Bro, do you even backprop?

The goal of this post is to dive deeper into the derivation of the backpropagation algorithm. This entry can be seen as a sub-post of that main post discussing a Python implementation of an artificial neural network, and all notations will be exactly the same. For conventions and definitions about vector/matrix calculus, see that post.

The loss function is defined as the sum of individual contributions for each data point $i$,

\[\mathcal{L}(\{ {\bf W}^l, {\bf b}^l \}_l) = \frac1N \sum_{i=1}^N c(\{ {\bf W}^l, {\bf b}^l \}_l, {\bf x}_i, {\bf y}_i)\]

For examples of loss functions, have a look at that post. In this post, I’m going to focus only on how to calculate the derivatives \(\frac{\partial c({\bf x}_i)}{\partial {\bf b}^l}\) and \(\frac{\partial c({\bf x}_i)}{\partial {\bf W}^l}\).

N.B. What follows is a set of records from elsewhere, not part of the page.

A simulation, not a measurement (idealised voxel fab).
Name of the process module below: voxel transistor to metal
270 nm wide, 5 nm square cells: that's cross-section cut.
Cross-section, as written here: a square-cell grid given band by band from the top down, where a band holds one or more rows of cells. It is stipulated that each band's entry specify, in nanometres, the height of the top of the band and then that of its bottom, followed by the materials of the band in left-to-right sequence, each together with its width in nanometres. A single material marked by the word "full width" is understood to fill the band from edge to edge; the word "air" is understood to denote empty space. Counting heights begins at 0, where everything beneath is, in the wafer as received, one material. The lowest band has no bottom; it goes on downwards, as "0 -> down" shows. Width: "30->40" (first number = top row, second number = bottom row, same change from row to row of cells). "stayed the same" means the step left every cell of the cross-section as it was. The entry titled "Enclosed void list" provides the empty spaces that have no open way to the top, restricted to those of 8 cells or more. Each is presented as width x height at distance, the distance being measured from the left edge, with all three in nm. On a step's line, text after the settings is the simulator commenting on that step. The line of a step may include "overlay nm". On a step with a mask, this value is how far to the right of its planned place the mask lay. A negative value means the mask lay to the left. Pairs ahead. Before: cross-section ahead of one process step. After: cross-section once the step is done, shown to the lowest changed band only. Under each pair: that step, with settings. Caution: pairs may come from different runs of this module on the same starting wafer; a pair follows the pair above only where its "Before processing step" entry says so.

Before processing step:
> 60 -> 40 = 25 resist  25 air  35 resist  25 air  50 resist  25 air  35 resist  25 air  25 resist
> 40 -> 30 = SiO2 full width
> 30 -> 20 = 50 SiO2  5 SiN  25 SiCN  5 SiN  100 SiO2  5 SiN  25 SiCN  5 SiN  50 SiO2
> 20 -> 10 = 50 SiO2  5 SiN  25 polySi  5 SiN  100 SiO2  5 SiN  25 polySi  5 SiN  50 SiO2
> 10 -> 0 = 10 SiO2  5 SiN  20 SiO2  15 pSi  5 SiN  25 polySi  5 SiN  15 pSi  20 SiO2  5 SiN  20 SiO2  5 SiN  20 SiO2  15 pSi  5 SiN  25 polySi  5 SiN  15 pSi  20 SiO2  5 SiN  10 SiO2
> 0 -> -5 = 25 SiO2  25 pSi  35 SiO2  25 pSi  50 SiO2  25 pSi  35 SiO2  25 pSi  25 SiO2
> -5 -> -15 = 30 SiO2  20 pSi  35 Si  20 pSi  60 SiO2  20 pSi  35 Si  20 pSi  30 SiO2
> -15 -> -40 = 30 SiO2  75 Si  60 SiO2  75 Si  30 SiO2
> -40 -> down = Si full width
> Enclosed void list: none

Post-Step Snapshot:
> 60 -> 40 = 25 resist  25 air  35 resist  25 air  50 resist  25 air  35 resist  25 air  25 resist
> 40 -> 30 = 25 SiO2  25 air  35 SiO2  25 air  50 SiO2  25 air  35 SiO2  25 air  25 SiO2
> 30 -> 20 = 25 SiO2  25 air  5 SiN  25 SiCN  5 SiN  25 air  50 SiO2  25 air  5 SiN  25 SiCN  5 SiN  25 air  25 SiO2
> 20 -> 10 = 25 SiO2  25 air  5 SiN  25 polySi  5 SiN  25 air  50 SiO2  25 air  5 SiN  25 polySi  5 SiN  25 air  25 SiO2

Derivatives with respect to ${\bf b}^l$

Applying the chain-rule, we get that

\[\frac{\partial c({\bf x}_i)}{\partial {\bf b}^l} = \frac{\partial {\bf a}^L}{\partial {\bf b}^l} \cdotp \frac{\partial c({\bf x}_i)}{\partial {\bf a}^L}\]

For the output layer, i.e., $l=L$, since ${\bf a}^L = {\bf W}^L \cdotp {\bf a}^{L-1} + {\bf b}^L$, applying the chain-rule again with $z^L_k$, we have

\[\frac{\partial {\bf a}^L}{\partial b^L_j} = \sum_{k=1}^{n_L} \frac{\partial {\bf a}^L}{\partial z_k^L} \frac{\partial z_k^L}{\partial b^L_j}\]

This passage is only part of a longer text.